Last night there was a rule change in the U.S. Senate that Republicans wasted no time in branding a "nuclear option." The phrase "nuclear option" was coined by Sen. Trent Lott (R., Miss.) in 2003 to describe a parliamentary maneuver in which the Senate could eliminate or modify the filibuster by a simple majority vote. (Under the dread Rule 22, you need 67 votes to change existing filibuster rules. That's seven more than the 60 votes you need under Rule 22 to break a filibuster.) The maneuver to which Lott attached this incendiary phrase was, at that time, one that the then-Republican majority was considering to break a string of Democratic filibusters on judgeship confirmations. In the end, a compromise was reached and the nuclear option was averted. 

Virtually all Democrats and even many Republicans opposed using the nuclear option when the matter came to a head in 2005. But I was for it. (My only objection was that it wasn't sweeping enough; the GOP rule change would have ended filibusters only for judicial nominations.) I was for it not because I had any fondness for the conservative judges that President George W. Bush was trying to appoint, but because I felt that it had become way too easy for any Senate minority, Democrat or Republican, to bring the federal government to a standstill. After the Democrats retook the Senate in 2007 a lot of liberals found themselves agreeing with me. But now, instead of calling it the "nuclear option," which made the parliamentary move sound reckless and scary, they called it the "constitutional option."

Republicans, meanwhile, started using the phrase "nuclear option" not to express manly swagger, as they had before, but to make the filibuster rule change sound, well, reckless and scary. It had such excellent propaganda value that the GOP started it applying it not just to the proposed filibuster rule-change, but to any Senate rule change. When the Democrats considered using the Senate "reconciliation" process to pass health care reform, that was a "nuclear option." And when Senate Majority Leader Harry Reid made a rule change last night, and then got the change approved on a party-line majority vote, that was a "nuclear option" too. Only it wasn't. It was a good change, but it wasn't nearly as good a change as the nuclear option would be.

The China trade bill was on the floor—a bill, I should emphasize, that I'm not sure I'm even in favor of, so what follows is not a self-interested argument in which procedure is a smokescreen for some policy agenda. Republicans had tried to filibuster but Reid had the 60 votes necessary to invoke cloture. Let me say that again. The filibuster wasn't at issue. A filibuster had already been averted. (This will be on the test.) 

What Reid blocked was not the stupid majority-vote-denying filibuster, but a stupid post-filibuster majority-vote-denying maneuver that the Republicans were using to block the bill's passage. One I'd never even heard of. There are many such tactics, alas, and they are used more than ever before. What was once envisioned as a system of checks and balances has become so paralyzingly complex that Senate proceedings now resemble a Quaker meeting, where any decision that isn't unanimous gets tabled indefinitely.

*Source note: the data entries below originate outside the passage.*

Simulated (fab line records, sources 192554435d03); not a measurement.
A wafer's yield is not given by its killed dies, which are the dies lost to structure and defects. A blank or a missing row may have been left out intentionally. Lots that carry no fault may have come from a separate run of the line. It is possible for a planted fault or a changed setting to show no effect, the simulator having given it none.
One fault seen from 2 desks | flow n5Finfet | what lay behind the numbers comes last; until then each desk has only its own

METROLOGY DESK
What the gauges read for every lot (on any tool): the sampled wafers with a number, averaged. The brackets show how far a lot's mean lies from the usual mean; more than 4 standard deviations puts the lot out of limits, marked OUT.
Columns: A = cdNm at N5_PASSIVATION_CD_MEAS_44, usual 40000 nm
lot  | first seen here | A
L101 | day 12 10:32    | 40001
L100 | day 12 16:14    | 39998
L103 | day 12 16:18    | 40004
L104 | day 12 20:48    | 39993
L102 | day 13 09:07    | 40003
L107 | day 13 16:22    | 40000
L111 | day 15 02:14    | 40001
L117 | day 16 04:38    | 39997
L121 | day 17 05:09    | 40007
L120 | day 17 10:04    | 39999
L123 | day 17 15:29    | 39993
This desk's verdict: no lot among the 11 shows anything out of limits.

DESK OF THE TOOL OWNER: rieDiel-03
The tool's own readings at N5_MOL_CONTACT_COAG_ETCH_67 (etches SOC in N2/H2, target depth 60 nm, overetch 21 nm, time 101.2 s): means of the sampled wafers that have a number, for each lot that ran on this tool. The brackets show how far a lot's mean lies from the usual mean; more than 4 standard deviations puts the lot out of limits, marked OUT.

It makes my head hurt to try to get this right, so I'll just quote an excellent description from Sarah Binder of the Brookings Institution:

Senate rules prohibit non-germane (unrelated) amendments on the Senate floor after cloture has been invoked on a bill. In other words, unless all senators consent, senators can only offer germane amendments once debate has been limited on a bill. McConnell and Reid appear to have been negotiating an agreement that would have allowed Republicans to offer seven non-germane amendments post-cloture. But then a GOP senator moved to suspend the rules (which requires a two-thirds vote) so that he could offer non-germane amendments, including at least one related to the president’s jobs bill. Frustrated with the Republicans’ tactics, Reid raised a point of order that the Republican motion was dilatory. Under Senate rules, dilatory motions are not in order once cloture has been invoked.  The parliamentarian advised the presiding officer to rule that the motion was in order, the presiding officer did just that, and a vote ensued on whether or not to sustain or overrule the chair’s ruling.  Appeals of the chair require only a majority vote to pass, and Reid mustered all the Democrats save Ben Nelson to vote to overturn the chair. In practice, this means that the Senate tonight set a new precedent, by which I mean a new interpretation of the Senate cloture rule:  Under cloture, a motion to suspend the rules to offer a non-germane amendment may now be declared dilatory.

To summarize: Reid and his Republican counterpart were negotiating an agreement allowing Republicans to offer seven non-germane amendments that would otherwise not have been allowed. Then a renegade GOP senator (I don't know who it was) tried to gum it all up with a stupid procedural request that wasn't going to be granted but that might in itself have led, according to Reid, to a stupid procedural filibuster. Reid told the renegade to piss off. The parliamentarian told Reid to piss off. Reid held a vote and a majority of the Senate told the parliamentarian and the renegade GOP senator to piss off, allowing the Senate to get back to the business of considering the China trade bill.

It may sound shocking that the Senate overrode its parliamentarian, but according to Binder this has happened in roughly one-quarter of the instances in which a parliamentarian's ruling (or, to get technical, the Senate chair's ruling at the parliamentarian's request) has been appealed. That doesn't sound very nuclear to me.

“We are fundamentally turning the Senate into the House,” McConnell complained.  “The minority’s out of business.” We should be so lucky.